Russ's example was just the "gofmt" program.
> Perhaps the reason you're seeing increases in Cockroach DB is because you keep writing more code for Cockroach DB?
If that was the only reason, then the % overhead would remain constant-ish. But it is increasing. So there is a non-linear factor for _some_ go programs (like cockroachdb) and it's still unclear what that factor is.
If there is superlinear growth in binary sizes as the project grows – for example, if some part is O(n^2) in the number of interfaces – then that's certainly interesting. If you demonstrated that such superlinear growth is happening, and wrote an article based on that, people wouldn't be so critical.
If Go binaries are getting bigger because Go produces bigger binaries for the same source code over time, then that's also interesting. If you demonstrated that Go binaries are getting more and more bloated over time for the same source code, and wrote an article based on that, people wouldn't be critical.

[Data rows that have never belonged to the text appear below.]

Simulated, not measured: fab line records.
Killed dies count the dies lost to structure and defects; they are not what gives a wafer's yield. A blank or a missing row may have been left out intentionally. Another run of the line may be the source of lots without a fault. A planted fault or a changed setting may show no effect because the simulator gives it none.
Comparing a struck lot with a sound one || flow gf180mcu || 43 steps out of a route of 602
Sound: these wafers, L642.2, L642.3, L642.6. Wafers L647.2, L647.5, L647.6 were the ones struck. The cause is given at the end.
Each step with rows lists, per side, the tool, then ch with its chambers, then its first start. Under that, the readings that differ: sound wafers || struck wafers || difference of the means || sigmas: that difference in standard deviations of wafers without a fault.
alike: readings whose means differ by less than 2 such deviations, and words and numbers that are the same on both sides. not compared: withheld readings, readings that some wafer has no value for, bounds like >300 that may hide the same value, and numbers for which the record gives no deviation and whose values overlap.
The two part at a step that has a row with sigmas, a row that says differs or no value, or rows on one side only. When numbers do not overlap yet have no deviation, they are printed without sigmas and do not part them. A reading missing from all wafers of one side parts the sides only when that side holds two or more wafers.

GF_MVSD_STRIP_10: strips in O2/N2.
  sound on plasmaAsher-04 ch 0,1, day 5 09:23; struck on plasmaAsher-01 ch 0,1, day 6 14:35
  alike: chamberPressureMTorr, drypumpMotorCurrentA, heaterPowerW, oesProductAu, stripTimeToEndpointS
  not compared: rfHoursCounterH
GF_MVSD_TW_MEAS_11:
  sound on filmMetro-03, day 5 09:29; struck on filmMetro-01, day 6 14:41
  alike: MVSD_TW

But as it is, you kind of just complained that CockroachDB is getting bigger, tried to blame it partly on the Go compiler producing more bloated code over time, partly on a mystical "dark area" which you don't understand, you mentioned superlinear growth only in the comment section, and you didn't actually gather data or do experiments to prove or disprove any of the things you're claiming as a cause. That's why people are complaining.
Where? The argument is _precisely_ that the growth is occurring in non-code areas.
> partly on a mystical "dark area" which you don't understand
The _observation_ is that the growth is happening in an area of the file that's not accounted for in the symtable. That's what makes it "dark". It's not mythical: it's _there_ and you can observe it just as well as anyone else.
> you mentioned superlinear growth only in the comment section
it's in the reported measurements.
> and you didn't actually gather data or do experiments to prove or disprove any of the things you're claiming as a cause
The analysis is stating observations and reporting that the size is increasingly due to non-accounted data. That observation is substantiated by measurements. There's no claim of cause in the text!
But how is this important? If the thing you're optimizing for is "total Go binary size", then all that matters is the total size of binary! How bytes are organized internally is irrelevant to this metric.
You should redo the analysis where you compile an old version of Cockroach DB (say v1.0.0) with Go versions 1.8 through 1.16, and then see what the numbers say. Your current analysis, which doesn't account for growth in the code base at all, or tries to account for it by deep-diving into the internal organization of the binary, is not sound.
Not quite so if the task is to work on reducing the metric.
When the size is attributed to data/code that's linked to the source code, then we know how to reduce the final file size (by removing data/code from the source code, or reducing them).
When the size is non-attributed and/or non-explained (“dark”) we are lacking a control to make the size smaller over time.
I'm not going to respond point by point because those points are kind of moot if my accusations were based on an incorrect reading.
Everything has trade offs. Go is not the easiest language in which to write highly efficient code. Cockroach generates some code to help here. Certainly at this point there’s pain around tracking memory usage so as to not OOM and there’s pain around just controlling scheduling priorities. But then again, had it been C++ or Rust perhaps getting to table stakes correctness would have taken so long it wouldn’t have mattered.
Some cost just comes from running distributed replication and concurrency control. That’s unavoidable. Some also comes from lack of optimization. Postgres has been around and has some very optimized things in its execution engineer.
Also, if you run Postgres in SERIALIZABLE, it actually does quite badly, largely because that isolation level was bolted on and the concurrency control isn’t optimized for it. Crdb was core-for-core competitive in serializable on some workloads last time I checked.